This has nothing to do with "the law." This is about Upwork TOS. (But not ONLY Upwork TOS.)

 

Everything on Upwork is governed by a combination of Upwork TOS, Upwork system source code, and how Upwork employees and users actually use the system.

 

The new policy about keeping communications on Upwork is something we intend to follow because we want to follow Upwork's rules... whether we do that to be collegial or polite or responsible, or out of fear of being sanctioned, or for other reasons. But like many Upwork rules, this is primarily on the honor system.

 

There is certainly no law outside of Upwork, such as within the federal penal code, that suggests that people can't communicate via Zoom during a freelance job interview period.

 

When in Rome, we follow the laws of Rome. When on Upwork, we follow Upwork's rules.

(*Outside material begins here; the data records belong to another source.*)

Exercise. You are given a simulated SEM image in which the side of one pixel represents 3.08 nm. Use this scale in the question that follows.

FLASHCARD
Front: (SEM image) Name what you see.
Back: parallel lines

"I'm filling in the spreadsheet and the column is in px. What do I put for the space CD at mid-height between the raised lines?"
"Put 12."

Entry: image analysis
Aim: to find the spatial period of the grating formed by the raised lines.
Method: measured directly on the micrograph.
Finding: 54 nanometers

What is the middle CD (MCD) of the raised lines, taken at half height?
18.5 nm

I agree with all of that. I personally view Upwork as Upwork, whether it is official replies or written TOS. It's all, at the end of the day, Upwork saying it. So within that realm, I would just reference whatever Upwork-specific verbiage was in place. It seems that this line of reasoning was also confirmed by Valeria and Vladimir.

This is where my statement of ignorance comes in about law. Wasn't sure if the other post above me spoke about something being 'binding' in a legal sense, maybe they had some other insight outside of Upwork that I was unaware of. Thus my wholehearted claim of ignorance for any outside intervention with the legal system.

 

Thanks for further clarity, Preston.